By Elizabeth Smith
The Lynchburg Information Technology Center was recently ranked as one of the top ten digital centers in the country by e.Republic’s Center for Digital Government for the ninth year in a row. According to an article from News & Advance, Lynchburg placed fifth among cities of its size in the center’s twelfth annual Digital Cities Survey.
According to Mike Goetz, the director of the IT department in Lynchburg, the department was evaluated about several different duties and tasks that they provide for the local government as well as their use of technology throughout the city of Lynchburg.
Goetz said Lynchburg has been ranked exceptionally high for nine consecutive years because the department is constantly striving to improve technology not only for citizens, but also for the local government.
“It’s a reflection on the willingness of our city council and the city management to use technology to serve citizens and to invest. We’ve spent a lot of money and made an investment in information technology but it has paid us back tremendously with benefits. These [benefits] include not only keeping taxes down and running the government more efficiently, but also providing better service to our citizens,” Goetz said.
“Cities that are investing in technology are seeing tremendous cost savings that are critical to operations and their ability to meet higher demand for services. These cities are true innovators, and we applaud them as they work in the spirit of collaboration to provide extraordinary value to constituents despite budget setbacks.” Todd Sander, executive director of the center, said in a news release.
Goetz mentioned a new program he calls the “new work management system” which he said opened the doors for one of the best customer service IT centers in the nation. The program consists of four departments that work together on a daily basis to coordinate city activities—such as doing road work, fixing pipes, repairing sidewalk. Not only does this program help to keep city functions organized, but it also creates an easier and more effective way for citizens to report a problem in the city.

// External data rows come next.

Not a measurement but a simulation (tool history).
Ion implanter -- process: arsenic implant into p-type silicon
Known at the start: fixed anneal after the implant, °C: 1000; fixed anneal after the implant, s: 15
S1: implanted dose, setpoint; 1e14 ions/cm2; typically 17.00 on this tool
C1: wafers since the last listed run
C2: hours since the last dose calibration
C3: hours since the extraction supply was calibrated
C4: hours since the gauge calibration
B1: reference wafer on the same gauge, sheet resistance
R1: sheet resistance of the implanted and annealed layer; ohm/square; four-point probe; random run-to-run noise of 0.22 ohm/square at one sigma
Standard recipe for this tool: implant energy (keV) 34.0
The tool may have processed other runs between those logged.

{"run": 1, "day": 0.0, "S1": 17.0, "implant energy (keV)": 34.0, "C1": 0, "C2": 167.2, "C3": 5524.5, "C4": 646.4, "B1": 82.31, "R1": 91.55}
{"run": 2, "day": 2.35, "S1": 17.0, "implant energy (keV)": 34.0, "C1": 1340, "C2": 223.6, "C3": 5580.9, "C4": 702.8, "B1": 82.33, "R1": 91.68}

Before the implementation of the new system, citizens would have to call someone in the city’s IT department and be transferred from person to person before they were connected with someone who could actually fix the problem. Now a citizen can call in about a problem and any IT professional can send in an automatic virtual work order to have the problem taken care of as soon as possible.
Goetz will be taking a trip to Boston, MA November 30 to represent the city of Lynchburg and to receive recognition for the award by the National League of Cities’ 2012 Congress of Cities and Exposition.